Get categories common to all Treants in collection.

Returns:Categories common to all members.
Return type:dict
any

Get categories present among at least one Treant in collection.

Returns:All unique Categories among members.
Return type:dict
clear()

Remove all categories from all Treants in collection.

groupby(keys)

Return groupings of Treants based on values of Categories.

If a single category is specified by keys (keys is neither a list nor a set of category names), returns a dict of Bundles whose (new) keys are the values of the category specified by keys; the corresponding Bundles are groupings of members in the collection having the same category values (for the category specied by keys).

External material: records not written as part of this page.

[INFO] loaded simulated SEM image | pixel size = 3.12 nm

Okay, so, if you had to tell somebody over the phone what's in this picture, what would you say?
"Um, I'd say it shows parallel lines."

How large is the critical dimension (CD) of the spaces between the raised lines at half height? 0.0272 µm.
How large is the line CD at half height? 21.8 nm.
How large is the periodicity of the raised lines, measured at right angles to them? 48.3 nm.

If keys is a list of keys, returns a dict of Bundles whose (new) keys are tuples of category values. The corresponding Bundles contain the members in the collection that have the same set of category values (for the categories specified by keys); members in each Bundle will have all of the category values specified by the tuple for that Bundle’s key.

Parameters:keys (str, list) – Valid key(s) of categories in this collection.
Returns:Bundles of members by category values.
Return type:dict
keys(scope='all')

Get the keys present among Treants in collection.

Parameters:scope ({'all', 'any'}) – Keys to return. ‘all’ will return only keys found within all Treants in the collection, while ‘any’ will return keys found within at least one Treant in the collection.
Returns:keys – Present keys.
Return type:list
remove(*categories)

Remove categories from Treant.

Any number of categories (keys) can be given as arguments, and these keys (with their values) will be deleted.

Parameters:categories (str) – Categories to delete.
values(scope='all')

Get the category values for all Treants in collection.

Parameters:scope ({'all', 'any'}) – Keys to return. ‘all’ will return only keys found within all Treants in the collection, while ‘any’ will return keys found within at least one Treant in the collection.
Returns:values – A list of values for each Treant in the collection is returned for each key within the given scope. The value lists are given in the same order as the keys from AggCategories.keys.
Return type:list